The Taiji "Classics"

Discussion on the three big Chinese internals, Yiquan, Bajiquan, Piguazhang and other similar styles.

The Taiji "Classics"

Postby Bhassler on Mon Aug 26, 2019 3:21 pm

Taiji folk seem to be fond of quoting the so-called classics as a definitive reference material for all things taiji. Over the years, however, we right here on eF/RSF have seen a number of people come around who have eventually gone on to write books and articles, make instructional materials and do interviews, and so on and so forth. I've even seen some of that material cited as references elsewhere around the web. Some of the things put out by various RSF members over the years have been decent or even quite good, most of it has been idiosyncratic to the individuals' practice, and a healthy portion has been mediocre, bad, or outright false. But, the fact of the matter is, anyone who proclaims themselves as such and can find a way to get their stuff published is viewed as an expert.
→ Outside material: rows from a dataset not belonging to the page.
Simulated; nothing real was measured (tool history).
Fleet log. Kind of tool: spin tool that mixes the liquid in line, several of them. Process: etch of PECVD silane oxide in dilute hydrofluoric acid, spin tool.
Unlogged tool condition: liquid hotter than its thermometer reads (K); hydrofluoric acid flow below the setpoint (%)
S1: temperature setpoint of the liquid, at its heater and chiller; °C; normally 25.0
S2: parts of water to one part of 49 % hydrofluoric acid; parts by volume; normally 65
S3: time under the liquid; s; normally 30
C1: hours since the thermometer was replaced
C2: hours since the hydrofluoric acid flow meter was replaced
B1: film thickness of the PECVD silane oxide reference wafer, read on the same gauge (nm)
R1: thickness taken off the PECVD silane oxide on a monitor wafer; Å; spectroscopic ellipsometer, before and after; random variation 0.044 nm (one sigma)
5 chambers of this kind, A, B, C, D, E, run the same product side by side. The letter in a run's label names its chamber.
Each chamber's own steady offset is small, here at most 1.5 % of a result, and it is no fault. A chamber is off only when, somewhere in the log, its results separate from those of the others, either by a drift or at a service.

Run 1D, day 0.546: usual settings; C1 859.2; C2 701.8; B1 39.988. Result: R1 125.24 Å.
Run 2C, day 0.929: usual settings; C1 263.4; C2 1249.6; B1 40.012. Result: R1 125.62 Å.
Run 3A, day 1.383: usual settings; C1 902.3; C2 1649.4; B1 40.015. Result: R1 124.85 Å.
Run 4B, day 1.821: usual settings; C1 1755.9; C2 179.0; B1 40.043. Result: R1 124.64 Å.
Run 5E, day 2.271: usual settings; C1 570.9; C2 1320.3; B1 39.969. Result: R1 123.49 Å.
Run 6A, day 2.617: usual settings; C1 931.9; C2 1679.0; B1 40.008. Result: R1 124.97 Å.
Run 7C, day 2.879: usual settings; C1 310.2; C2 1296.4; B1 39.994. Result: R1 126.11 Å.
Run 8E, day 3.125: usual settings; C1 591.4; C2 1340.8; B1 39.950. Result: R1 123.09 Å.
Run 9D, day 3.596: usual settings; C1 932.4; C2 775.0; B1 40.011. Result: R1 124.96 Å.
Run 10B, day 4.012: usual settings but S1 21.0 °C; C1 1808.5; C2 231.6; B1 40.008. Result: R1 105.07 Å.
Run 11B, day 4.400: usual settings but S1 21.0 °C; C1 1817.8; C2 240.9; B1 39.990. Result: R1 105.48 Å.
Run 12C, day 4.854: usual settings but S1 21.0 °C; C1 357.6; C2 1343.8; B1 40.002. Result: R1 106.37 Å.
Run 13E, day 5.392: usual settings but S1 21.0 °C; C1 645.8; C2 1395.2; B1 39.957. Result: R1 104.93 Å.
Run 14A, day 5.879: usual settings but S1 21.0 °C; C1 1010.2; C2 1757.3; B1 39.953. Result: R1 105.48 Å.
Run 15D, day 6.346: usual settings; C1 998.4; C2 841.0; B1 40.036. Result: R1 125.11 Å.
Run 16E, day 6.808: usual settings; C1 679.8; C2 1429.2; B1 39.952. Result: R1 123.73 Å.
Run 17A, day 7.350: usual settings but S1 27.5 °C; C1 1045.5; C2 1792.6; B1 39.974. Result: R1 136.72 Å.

Anyone who's been around can form their own opinions as to what's good or bad as far as what RSF has seen put out into the world, but that's not the point. The point is this: What makes anyone think things were different decades or centuries ago than they are right now? What leads anyone to believe that just because some guy with a Chinese name and some free time wrote some stuff down, it has any relevance to actual practice or meaningful gongfu? Or was it just the equivalent of some hobbyist with more enthusiasm than good practice doing the contemporary equivalent of writing a wikipedia article?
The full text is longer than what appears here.